I have a hard time beating my son. Slow down, I’m not talking about discipline. I have no problem tanning that butt if he gets out of line, but I’m talking about playing games with him – video games in particular. For the past couple of years we have developed some father-son bonding time over the Xbox or, more recently, the Nintendo Wii that I was given for Father’s Day. I typically like to choose games that we can play cooperatively, like Lego Star Wars or Shrek 2, but not all of our games fall into that category. For whatever reason, the folks at Nintendo have deemed that most of their multi-player modes/games must be competitive rather than cooperative. So instead of us being able to play as a team against the computer, we have to go against each other most of the time on Wii sports, etc.
This isn’t necessarily a problem because my son’s age and vitality give him a decisive advantage in some games like Wii Boxing. When you literally have to swing your arms in the air continuously for three minutes, the five-year-old has it in the bag. It took me a few good pummels before I chalked my first victory. He didn’t mind by then because he’d already left his old man looking like a Kimbo Slice victim many times. The problems came later.
My son has an older cousin that he spends a lot of time with, and said mini-mentor introduced him to the fine art of trash-talking. So one day my mild-mannered son transformed into this loud-mouthed braggart when he picked up the controllers. “You’re going DOWN, daddy.” At first I just giggled, but he was really into it. He’d roll a strike in bowling and where we used to give each other high-fives, I now got a “Yeah, in your face!”
What made it worse was the reversal when he lost. Eventually when his streak of luck ran out and I’d notch a win, he’d damn near drop those very expensive controllers on the floor and frown like I’d cheated somehow. I had to set him straight quickly that that was not how you behave when you lose. I took it a step further to tell him that the trash talking wasn’t polite and I hope that’s not what he does in school to his friends.
After a few more games I took a moment to ponder his behavior and realized that part of it was my fault. There were times when we played that I did indeed let him win, especially if it was a new game. I’d try not to make it obvious, but I wanted him to keep playing and not get discouraged. My wife is also guilty of this when we play Candy Land, letting him draw a new card if she sees it will send him back to the beginning of the game. It’s not that we want to spoil him; we’re just trying to keep the experience fun. But is that the way to do it?

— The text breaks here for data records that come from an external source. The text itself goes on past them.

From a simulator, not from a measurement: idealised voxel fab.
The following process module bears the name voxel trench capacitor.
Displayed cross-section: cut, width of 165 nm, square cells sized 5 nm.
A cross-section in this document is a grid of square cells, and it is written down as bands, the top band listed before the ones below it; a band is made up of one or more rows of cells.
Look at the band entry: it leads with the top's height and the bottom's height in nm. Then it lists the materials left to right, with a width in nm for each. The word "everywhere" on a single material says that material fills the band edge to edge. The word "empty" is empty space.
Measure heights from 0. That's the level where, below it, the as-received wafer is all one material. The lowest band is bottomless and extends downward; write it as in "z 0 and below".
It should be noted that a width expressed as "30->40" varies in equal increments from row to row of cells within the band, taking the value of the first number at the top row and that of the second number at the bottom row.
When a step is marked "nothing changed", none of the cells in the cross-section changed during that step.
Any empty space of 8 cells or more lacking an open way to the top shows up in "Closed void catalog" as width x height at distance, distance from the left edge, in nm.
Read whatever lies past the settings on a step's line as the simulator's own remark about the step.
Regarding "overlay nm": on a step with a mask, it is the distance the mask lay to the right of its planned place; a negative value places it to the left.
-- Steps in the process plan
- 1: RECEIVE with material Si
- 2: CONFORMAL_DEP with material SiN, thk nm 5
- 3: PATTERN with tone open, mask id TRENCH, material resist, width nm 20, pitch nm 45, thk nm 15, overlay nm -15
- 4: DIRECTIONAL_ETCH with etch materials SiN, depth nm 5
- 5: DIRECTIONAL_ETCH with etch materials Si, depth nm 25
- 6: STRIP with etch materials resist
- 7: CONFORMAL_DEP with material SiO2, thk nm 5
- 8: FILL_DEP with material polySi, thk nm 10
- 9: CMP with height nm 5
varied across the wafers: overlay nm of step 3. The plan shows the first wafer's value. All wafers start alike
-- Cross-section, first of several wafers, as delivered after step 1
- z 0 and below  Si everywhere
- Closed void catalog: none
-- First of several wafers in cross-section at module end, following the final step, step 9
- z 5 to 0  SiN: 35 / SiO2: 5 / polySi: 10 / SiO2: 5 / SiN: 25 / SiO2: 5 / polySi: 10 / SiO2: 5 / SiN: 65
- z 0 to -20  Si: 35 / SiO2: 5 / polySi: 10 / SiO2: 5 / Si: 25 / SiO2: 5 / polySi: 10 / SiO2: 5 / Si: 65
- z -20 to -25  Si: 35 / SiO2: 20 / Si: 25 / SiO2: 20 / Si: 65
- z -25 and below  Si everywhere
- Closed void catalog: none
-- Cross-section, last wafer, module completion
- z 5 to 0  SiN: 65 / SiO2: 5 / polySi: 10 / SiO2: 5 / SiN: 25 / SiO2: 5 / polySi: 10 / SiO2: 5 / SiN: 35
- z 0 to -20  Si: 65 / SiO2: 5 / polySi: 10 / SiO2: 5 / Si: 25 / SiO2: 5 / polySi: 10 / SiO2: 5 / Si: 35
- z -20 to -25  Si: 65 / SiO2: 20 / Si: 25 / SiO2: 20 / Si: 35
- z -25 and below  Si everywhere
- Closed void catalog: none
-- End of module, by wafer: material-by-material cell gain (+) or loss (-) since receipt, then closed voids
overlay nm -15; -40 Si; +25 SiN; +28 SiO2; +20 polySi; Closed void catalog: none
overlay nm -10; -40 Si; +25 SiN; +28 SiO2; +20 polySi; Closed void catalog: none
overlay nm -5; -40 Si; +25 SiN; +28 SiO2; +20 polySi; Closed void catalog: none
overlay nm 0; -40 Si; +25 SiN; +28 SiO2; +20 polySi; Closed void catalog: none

Social Psychologist Susan K. Perry advises,
“Instead of letting your child win, try making the game fair from the get-go. Suggest a handicap before the game begins. For example, say, “Because you haven’t played this game as many times as I have, you should start three spaces ahead of me” or “Because I’m older, you should have an extra turn.” If you both agree on the changes, then you’re not letting her win – you’re changing the rules together to make the game fair.”
We only allow him to play video games on the weekends, so I’ll give her tactics a try. If this doesn’t work, my little braggart might have to get his butt whooped. What would you do?